With the new rule changes, what effects will be felt?

Recently, Major League Baseball announced two rule changes that will be effective for the 2016 season. One of the rules deals with base runners sliding into second base and protecting the safety of the second basemen and shortstops turning double-plays and the other speeds up the game by limiting the length of mound visits.

The first rule that the MLB changed with regards to sliding into second base almost comes directly as a result of two devastating injuries suffered by star players on World Series contending teams late last season. Both Jung Ho Kang of the Pittsburgh Pirates and Ruben Tejada of the New York Mets had season-ending injuries that came as a result of a base runner sliding to break up the double play. The Cardinals are also apart of this. In the 2012 NLCS, Matt Holliday took out Marco Scutaro on a very questionable take out slide.Traditionally, rather than sliding towards the base, base runners will intentionally slide into the fielder to prevent him from turning the double play. These plays leave the fielders exposed from incoming sliders.

With the new rule change, a base runner sliding into second base must comply with four criteria. First, the runner must begin the slide before reaching the base. Second, the runner must try to touch the base with their body. Third, the runner must remain on the base after the slide, except going into home plate. And, fourth and finally, the base runner cannot change the path of their slide to intentionally make contact with the fielder. These four criteria are deemed review-able and if the base runner fails to comply by these rules after review, he will be called out.

Even though this rule clearly makes the game safer and encourages fairer play, fans should definitely expect teams to take a little bit to adjust to this rule. I fully expect managers to be ejected for challenging these rulings, especially early on.

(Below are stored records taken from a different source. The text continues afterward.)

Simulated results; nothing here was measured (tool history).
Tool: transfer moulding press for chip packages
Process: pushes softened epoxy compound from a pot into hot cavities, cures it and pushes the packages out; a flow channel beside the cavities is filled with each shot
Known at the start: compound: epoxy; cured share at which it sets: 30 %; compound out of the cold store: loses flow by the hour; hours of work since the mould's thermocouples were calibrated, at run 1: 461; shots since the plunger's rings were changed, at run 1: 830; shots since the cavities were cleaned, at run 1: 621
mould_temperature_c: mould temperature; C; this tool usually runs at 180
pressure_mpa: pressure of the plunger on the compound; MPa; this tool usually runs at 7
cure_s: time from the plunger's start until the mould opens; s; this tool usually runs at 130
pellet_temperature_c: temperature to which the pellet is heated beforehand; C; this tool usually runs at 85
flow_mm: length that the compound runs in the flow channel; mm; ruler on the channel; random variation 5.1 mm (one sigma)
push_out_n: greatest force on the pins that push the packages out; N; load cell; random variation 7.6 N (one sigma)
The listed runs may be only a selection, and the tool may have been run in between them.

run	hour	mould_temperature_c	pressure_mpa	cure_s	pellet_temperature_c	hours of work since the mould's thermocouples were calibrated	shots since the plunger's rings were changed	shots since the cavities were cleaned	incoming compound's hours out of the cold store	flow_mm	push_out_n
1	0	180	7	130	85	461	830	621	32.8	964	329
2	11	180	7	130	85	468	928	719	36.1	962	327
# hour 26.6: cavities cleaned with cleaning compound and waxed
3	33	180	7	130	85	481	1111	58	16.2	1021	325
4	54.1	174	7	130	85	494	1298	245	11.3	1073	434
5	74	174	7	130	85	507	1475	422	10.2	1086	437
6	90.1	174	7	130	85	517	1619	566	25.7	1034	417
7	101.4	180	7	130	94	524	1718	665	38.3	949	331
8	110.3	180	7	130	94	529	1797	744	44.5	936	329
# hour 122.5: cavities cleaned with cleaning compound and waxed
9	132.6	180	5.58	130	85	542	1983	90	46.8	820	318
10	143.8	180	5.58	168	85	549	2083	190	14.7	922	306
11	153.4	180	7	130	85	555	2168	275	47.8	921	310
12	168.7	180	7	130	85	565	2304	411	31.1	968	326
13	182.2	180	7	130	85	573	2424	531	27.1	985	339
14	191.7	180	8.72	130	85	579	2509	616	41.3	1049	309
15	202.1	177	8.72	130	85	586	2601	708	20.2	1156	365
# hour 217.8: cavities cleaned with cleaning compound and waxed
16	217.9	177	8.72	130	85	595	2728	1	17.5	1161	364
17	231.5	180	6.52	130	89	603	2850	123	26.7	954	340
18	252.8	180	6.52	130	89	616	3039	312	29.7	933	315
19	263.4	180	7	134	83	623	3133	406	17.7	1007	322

The second rule comes to limit mound visits by managers and pitching coaches. One of the biggest complaint about the MLB is how long each game takes on average. As a result, the league’s front office has implemented several rules over the last couple years to shorten the length of games. Now, mound visits are limited to 30 seconds. The league wants the length of mound visits to match the average commercial length, so that when the broadcast resumes, the game can hopefully resume as well.

Undoubtedly, both of these new rules have been implemented by the league to make the game “better.”  Neither of these rule changes are major, but they will in fact help make the game more enjoyable for the fan to watch.